The 2017 holiday shopping season is projected to be a strong one for American retailers, according to multiple surveys issued in anticipation of the coming crush.
The National Retail Federation (NRF) is projecting total sales to fall somewhere between $678 billion and $682 billion – which would mark an increase of between 3.6 percent and four percent from 2016.
The low-end estimate would match last year’s 3.6 percent growth rate – and narrowly eclipse the historic 3.5 percent average growth rate.
The organization’s estimate is based on any number of factors, including the calendar. Christmas falls on a Monday this year, giving shoppers an extra weekend day to make purchases. There are also 32 days between Thanksgiving and Christmas this year – one more day than last year.
Courtesy of NRF, here’s a look at historical holiday shopping totals …
(Click to view)
Other forecasts are even more optimistic. Deloitte is projecting growth to fall between four percent and 4.5 percent – including an 18 percent to 21 percent uptick in online sales.
If that estimate holds, online sales could hit $114 billion this year – a new record.

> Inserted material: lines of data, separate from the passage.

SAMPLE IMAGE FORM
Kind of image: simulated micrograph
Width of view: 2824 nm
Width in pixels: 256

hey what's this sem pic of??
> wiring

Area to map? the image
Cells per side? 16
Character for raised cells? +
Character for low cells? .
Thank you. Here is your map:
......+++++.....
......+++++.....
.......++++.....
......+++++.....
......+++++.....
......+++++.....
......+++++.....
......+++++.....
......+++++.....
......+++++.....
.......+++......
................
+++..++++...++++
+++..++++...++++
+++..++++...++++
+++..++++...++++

“The projected uptick in holiday sales ties to four primary factors affecting consumer spending, starting with anticipated strong personal income growth,” Deloitte’s senior U.S. economist Daniel Bachman said. “Last year, disposable personal income grew 2 percent over the year to the holiday period, and we may see that rise to a range of 3.8 to 4.2 percent this season. Consumer confidence remains elevated, the labor market is strong and the personal savings rate should remain stable at its current low level.”
All told, retail sales for the year are likely to show improvement from 2016.
According to estimates released last week by Kiplinger, brick-and-mortar retail is projected to show a 2.5 percent uptick during the second half of 2017 – up from the estimated 1.5 percent increase seen during the first half of the year. Online sales are expected to grow by 14 percent.
Add it all up and retail growth is expected to clock in at around four percent for 2017 – up from 3.8 percent last year.
Is this good news? Yes.
Unfortunately, braindead public policy emanating out of Washington, D.C. – and from state and local governments across the country – continues to suppress the true potential of the free market. Even a proposed tax cut pushed by “Republican” members of Congress misses the mark when it comes to stimulating the consumer economy.
Still, we’ll take green numbers (a.k.a. growth) over red numbers (a.k.a. shrinkage) any day of the week …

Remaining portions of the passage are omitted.